A later shot of the church
More of the damaged church
Aunt Pittypat’s House in the 60’s before the fire
Aunt Pittypat’s House after, is seen in the right of the picture after the fire.
Located dead center of the old RKO backlot, it could be viewed clearly by town folks doing their everyday chores, if their endeavors take them down Jefferson Blvd. I remember my parents going to the local Fedco Department Store in pop’s station wagon, I marveled at all the backlots we passed along the way. Just east of MGM lot 3 and its sky background is the Desilu lot, perfectly wedged between a creek and a hillside. It sits at the edge of town. It was always a part of the landscape around here. It stands out like a parish should.
The best set ever built for a backlot backdrop is this complete church. It’s real inside and should count toward credit on Sunday mass. It’s better than many real churches I see about town. I was raised at St. Augustine’s catholic church. After school- often us Catholic boys headed over to Desilu and this church was our sanctuary from the grind of going to school in a church run by nuns. Frank Sinatra seems more forgiving than Sister Sheila. Every kid needs his Father Flanagan. If ever a backlot needed God’s influence, it’s this 40 acre backlot.

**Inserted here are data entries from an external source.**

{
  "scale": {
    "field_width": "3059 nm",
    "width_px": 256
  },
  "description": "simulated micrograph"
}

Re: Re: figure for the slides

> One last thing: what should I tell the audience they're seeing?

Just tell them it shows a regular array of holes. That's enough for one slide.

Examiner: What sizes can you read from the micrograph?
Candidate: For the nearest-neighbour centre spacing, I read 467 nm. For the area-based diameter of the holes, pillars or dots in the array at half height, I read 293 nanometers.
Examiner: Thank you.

Pews stretch out inside from end to end. Most likely, the last mass inside was for The Andy Griffith series. It sat silently, yet stoically, as if on pause, until we breathed life into it again.
Long before Mayberry existed on this lot by name, this area was built as Atlanta in Gone With the Wind. Inside all the buildings are simple reminders of this prestigious past. Curtains, wallpaper, even some signs are inside every doorway. The focal point of this town is its wonderful church. It makes this town very identifiable, “oh I recognize that set”-stuff. When Jimmy and I first approached it, we tuned in all the Andy Griffith shows done here. One reason is that show was on every evening, so we could watch it on TV then-play there…
Well, that’s the buildup, so let’s step inside -follow me through the front door
We walk down a path with a black sign of mass schedules on one side and a flagpole on the other. We come to two wooden doors that hide what’s inside. So we open sesame…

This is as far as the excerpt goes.